In particular, it gives a broad view of a wide range of wireless security issues, including Wireless Privacy, Authentication, Client Management and NAC, Identity Based Access Control, Network Firewall and Intrusion Detection and Protection, ogue Detection and WIDS, Security Reporting and Security Event Management (SEM), Device Physical Security and Data Storage, and Compliance.

I highly recommend your adding this to your personal library.

The Wireless Intrusion Protection discussion is primarily directed toward dedicated WIPS solutions.

Can you give us some insight as to when a separate overlay WIPS solution is needed as compared to the WIPS protection that can be integrated into APs?

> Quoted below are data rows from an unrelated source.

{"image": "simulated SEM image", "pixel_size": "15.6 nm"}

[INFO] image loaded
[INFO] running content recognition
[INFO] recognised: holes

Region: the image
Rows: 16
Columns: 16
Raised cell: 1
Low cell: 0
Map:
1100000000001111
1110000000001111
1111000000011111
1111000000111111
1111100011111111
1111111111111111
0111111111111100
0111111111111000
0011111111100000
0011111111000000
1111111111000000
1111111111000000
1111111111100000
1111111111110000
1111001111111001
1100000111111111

The most obvious places for dedicated, overlay WIPS solutions are in locations where Wireless access is prohibited (often called “no wireless zones”). However there are other useful places, in organizations that separate their security and infrastructure teams overlay sensors provide appropriate checks and balances. Finally, where full time sensors are required an overlay network is also a good idea. For classic rogue and attack detection, most wireless infrastructure vendors, including Aerohive, offer a comprehensive solution.

When looking at WLAN security from a broad perspective, what are the two or three most common mistakes that organizations make in deployment that could be easily rectified?

The single largest mistake that organizations make is to assume that WPA2 Enterprise (802.1X) is too complex and end up deploying WPA Personal (Pre-Shared Key). Pre-Shared Key (PSK) does not offer the managability, revocation or authentication required by most enterprise deployments. Putting together a plan for supplicant management (802.1X client) along with RADIUS and directory integration does not need to be hard. Active Directory can be used to push out supplicant configuration to Vista and Windows 7 clients taking care of the hardest components. RADIUS and Directory integration can be made easy With Aerohive’s integrated RADIUS and directory integration with AD, eDirectory, OpenLDAP and other directories. In places where this is impossible, Aerohive offers Private PSK, which provides individual Pre-Shared Keys to each client and therefore offers 802.1X like management and security.